It is hard to see that this could have been done with any human resources, especially as the activity [of clearcutting] is so wide-spread, and as there are so many forestry companies here, so that even if you would be able to have an effect on one, another comes and logs away anyway that forest, if somebody wants to sell.

However, another activist from the new, more radical Metsäliike (Forest Movement) group, Minka Virtanen (interview May 12, 2024), explained, based on her experiences, how they have managed to nevertheless stall some clearcuttings on state lands. I will return to these actions later. Besides the presence of these powerful national companies, foreign funds continue to play an even larger role in the purchase of Finnish forestlands, as forests are increasingly seen and treated by investment circles as an alternative commodity. This neoliberal global financialization of forests changes the way people treat forestland. It should be noted here that forest is a term that is not always clearly defined. Often, what these companies call a forest is increasingly viewed by locals and researchers as some form of tree plantation and not as an actual forest.

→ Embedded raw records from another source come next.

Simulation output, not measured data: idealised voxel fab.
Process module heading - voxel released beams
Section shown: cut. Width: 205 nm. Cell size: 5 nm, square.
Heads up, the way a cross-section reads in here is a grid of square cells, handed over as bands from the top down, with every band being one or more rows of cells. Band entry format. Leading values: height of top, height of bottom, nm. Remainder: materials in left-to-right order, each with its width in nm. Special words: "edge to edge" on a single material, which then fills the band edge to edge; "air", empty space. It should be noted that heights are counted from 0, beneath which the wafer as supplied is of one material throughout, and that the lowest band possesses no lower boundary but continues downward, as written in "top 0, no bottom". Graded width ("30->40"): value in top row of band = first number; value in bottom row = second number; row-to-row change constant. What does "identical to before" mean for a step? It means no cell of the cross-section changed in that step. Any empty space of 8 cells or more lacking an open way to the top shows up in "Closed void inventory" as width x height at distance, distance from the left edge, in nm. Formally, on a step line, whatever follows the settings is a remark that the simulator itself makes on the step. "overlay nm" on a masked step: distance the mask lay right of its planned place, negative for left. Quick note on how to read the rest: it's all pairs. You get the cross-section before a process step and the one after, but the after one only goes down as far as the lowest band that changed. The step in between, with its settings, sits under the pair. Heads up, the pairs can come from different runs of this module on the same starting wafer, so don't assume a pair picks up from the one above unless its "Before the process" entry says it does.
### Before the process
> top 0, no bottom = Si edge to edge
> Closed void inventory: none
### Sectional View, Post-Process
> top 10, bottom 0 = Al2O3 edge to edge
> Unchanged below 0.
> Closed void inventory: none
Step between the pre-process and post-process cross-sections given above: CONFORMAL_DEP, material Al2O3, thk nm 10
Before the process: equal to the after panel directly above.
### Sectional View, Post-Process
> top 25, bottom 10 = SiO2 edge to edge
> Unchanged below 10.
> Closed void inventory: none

Finland has a long history as a core country in the global pulpwood expansion. First, it was a key player in the development of mega-plans to impose large pulp investment models on the Global South and in Finland itself, designed largely by Finnish forest industry engineers and consultants, such as Pöyry (merged in 2019 with a Swedish company into a new company called AFRY). In addition, Finnish innovation and machines are deeply important as over 70 percent of the world’s pulp flows through machines made in Finland in the Metso and ANDRITZ factories, while Ponsse is the world’s leading producer for forest harvesters. In addition, there are Finnish corporations involved deeply in the chemical industry, which is a crucial player in pulp- and papermaking. These companies have recently internationalized their ownership, but still retain key operations in Finland, where the physical forests are just a tiny fraction of the true global reach of the Finnish forest industry.

A peculiar feature of Finnish forestry in the global setting is the high number of family-held forest estates. This is due to a history of forest ownership being fragmented and divided due to a general parceling out of land at the end of the nineteenth century, followed by successive pro-poor land reforms that further divided forest ownership between 1920s and 1950s. Some key milestones in this socially just transition – from large estate and a tenant farmer system – were the 1930s agrarian reform laws named after President Kyösti Kallio, and the implementation of laws in the 1940s–1950s, which distributed land to approximately half a million Karelian War refugees after their lands were ceded to the Soviet Union in the Second World War (WWII) (Kröger & Raitio, Reference Kröger and Raitio2017). This has created a particular character and structure in which forestry capitalism operates in Finland. The key impact of this structure has been the need to turn industrial forestry into a national project by major social maneuvers, that have coerced, but mostly hegemonically allured, forest-owning and nonforest-owning citizens to support the goals of the forest industry as if these were the only right, righteous, and most beneficial developmental options. This rhetoric goes so deep that it paints industrial forestry as the basis of survival for the whole nation. These measures are important to secure wood from the hundreds of thousands of different small plot owners. Therefore, nascent attempts to conserve and protect more forests have been heavily criticized by the pulp and plantation forestry sectors. Meanwhile, criticism of the forest industry has been silenced, especially the critique of clearcutting.

Critiques of Clearcutting

The pulp industry is not only dominant but also hegemonic in Finland and especially in South Karelia. A researcher who requested to stay anonymous described the situation as follows:

When the forest industry says that they consider nature, then people believe [it], since they output quite good greenwashing regarding this. Decisionmakers are taken to some shows, where they take care of forests with skill, and ensure that all is fine.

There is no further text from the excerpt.